Power BI Large Datasets: The Good, the Bad, and the Ugly

At Ignite 2019 Microsoft announced the public preview of large datasets in Power BI Premium. This is a significant milestone as now datasets can grow up to the capacity’s maximum memory (previously, the max size was 10 GB with P3 plan), thus opening the possibility of deploying organizational semantic models to Power BI. I consider this feature mostly suitable for organizational BI as I don’t imagine business users dealing with such large data volumes. I tested large datasets during its private preview, and I’d like to share some notes.

The Good

Today, BI developers can deploy organizational semantic models to three Analysis Services Tabular SKUs: SQL Server Analysis Services, Azure Analysis Services, and now Power BI Premium. SQL Server Analysis Services is the Microsoft on-prem offering and it aligns with the SQL Server release schedule. Traditionally, Azure Analysis Services has been the choice for cloud (PaaS) deployments. However, caught in the middle between SQL Server and Power BI, the AAS future is now uncertain given that Microsoft wants to make Power BI as your one-stop destination for all your BI needs. From a strategic perspective, it makes sense to consider Power BI Premium for deploying organizational semantic models because of the following main benefits:

  • Always on the latest – Both AAS and SQL Server lag in features compared to Power BI Premium. For example, composite models and aggregations are not in SQL Server 2019 and Azure Analysis Services. By deploying to Power BI, which is also powered by Analysis Services Tabular, your models will always be on the latest and greatest.
  • Feature parity – As I explain in my “Power BI Feature Discrepancies for Data Acquisition” blog, some Power BI features, such as Quick Insights, Explain Increase/Decrease, Power Query, are not supported with live connections to Analysis Services. By hosting your models in Power BI Premiums, these features are now supported because Power BI owns the data, just like you import data in Power BI Desktop and then publish the model.

The Bad

As a Power BI Premium feature, large datasets will require planning and purchasing a premium capacity. Given that you need at least twice the memory to fully process a model (less memory should be required if you process incrementally), you must size accordingly. For example, a 15 GB model would require at least 30 GB of memory to fully process, bringing you into the P2 plan territory. Memory is the most important constraint for Tabular. Unlike SQL Server, which doesn’t license by memory (you can add as much memory you like without paying a dime more in licensing fees), Power BI Power BI Premium plans cap the capacity memory. So, you’ll end up having a dedicated P1 or P2 plan for hosting your organizational semantic model, and another P plan(s) for self-service BI.

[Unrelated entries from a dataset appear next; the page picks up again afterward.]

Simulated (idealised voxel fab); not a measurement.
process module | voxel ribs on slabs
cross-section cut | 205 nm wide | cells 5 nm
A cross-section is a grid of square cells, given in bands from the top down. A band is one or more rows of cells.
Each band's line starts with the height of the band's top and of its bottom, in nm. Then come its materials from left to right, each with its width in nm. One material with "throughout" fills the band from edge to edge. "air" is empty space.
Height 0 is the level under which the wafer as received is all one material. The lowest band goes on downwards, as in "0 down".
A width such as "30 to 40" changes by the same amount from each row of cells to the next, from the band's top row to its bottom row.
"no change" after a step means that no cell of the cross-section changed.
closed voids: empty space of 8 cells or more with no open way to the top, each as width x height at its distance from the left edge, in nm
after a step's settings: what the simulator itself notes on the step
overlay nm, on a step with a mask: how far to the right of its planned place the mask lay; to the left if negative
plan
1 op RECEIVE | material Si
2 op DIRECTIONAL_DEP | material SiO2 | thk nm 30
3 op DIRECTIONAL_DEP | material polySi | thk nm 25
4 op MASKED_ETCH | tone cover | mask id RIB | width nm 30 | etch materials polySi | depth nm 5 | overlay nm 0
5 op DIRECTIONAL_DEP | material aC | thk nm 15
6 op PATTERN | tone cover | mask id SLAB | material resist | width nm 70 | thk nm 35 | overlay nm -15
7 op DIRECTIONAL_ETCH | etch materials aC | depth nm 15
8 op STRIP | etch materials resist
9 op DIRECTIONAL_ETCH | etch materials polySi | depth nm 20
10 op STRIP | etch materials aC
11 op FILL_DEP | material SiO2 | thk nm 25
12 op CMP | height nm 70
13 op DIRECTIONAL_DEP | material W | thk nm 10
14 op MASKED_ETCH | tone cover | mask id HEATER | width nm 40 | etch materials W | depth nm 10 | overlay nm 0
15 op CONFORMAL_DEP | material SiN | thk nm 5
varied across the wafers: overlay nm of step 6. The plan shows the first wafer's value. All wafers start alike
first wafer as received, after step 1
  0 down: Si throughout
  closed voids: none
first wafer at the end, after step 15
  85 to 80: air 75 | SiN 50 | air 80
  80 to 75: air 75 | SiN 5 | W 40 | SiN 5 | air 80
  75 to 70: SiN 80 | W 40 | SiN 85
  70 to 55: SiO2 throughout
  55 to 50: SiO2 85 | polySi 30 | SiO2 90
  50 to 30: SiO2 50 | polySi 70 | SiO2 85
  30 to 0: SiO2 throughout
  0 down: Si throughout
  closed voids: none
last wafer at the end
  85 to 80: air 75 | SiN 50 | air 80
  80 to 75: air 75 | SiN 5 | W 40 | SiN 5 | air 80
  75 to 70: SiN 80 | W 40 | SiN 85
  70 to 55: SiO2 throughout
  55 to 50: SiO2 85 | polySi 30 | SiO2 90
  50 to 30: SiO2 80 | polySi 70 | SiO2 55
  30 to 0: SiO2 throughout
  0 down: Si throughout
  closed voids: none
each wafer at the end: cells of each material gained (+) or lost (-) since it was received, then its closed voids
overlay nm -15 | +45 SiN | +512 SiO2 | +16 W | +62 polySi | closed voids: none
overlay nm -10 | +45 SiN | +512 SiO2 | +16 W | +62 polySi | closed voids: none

I’d like to see elastic scaling happening to Power BI Premium at some point in future. Instead of boxing me into a specific plan, which more than likely will be underutilized, I’d like to see Power BI Premium scaling up and down on demand. This should help lowering the cost.

The Ugly

The lack of DevOps in Power BI Premium will put another hole into your budget. Unlike SQL Server, where you pay only for production use, no special DEV or QA environments and licensing options exist in Power BI Premium. So, you must plan for additional premium capacities, such as for three separate capacities: PROD, DEV, and QA (I know of organizations that need many more DevOps environments). At this price point, even large organizations will reconsider the licensing cost of hosting their models in Power BI. How about leaving QA and DEV on prem? This would require coding for the least common denominator which defeats the benefit of deploying to Power BI Premium. You can get innovative and attempt to reduce licensing cost by purchasing Azure A plans for DEV and QA and stopping the A capacities when they are not in use, but I wonder how many organizations will be willing to go through the pain of doing this. The Cloud should make things easier, right?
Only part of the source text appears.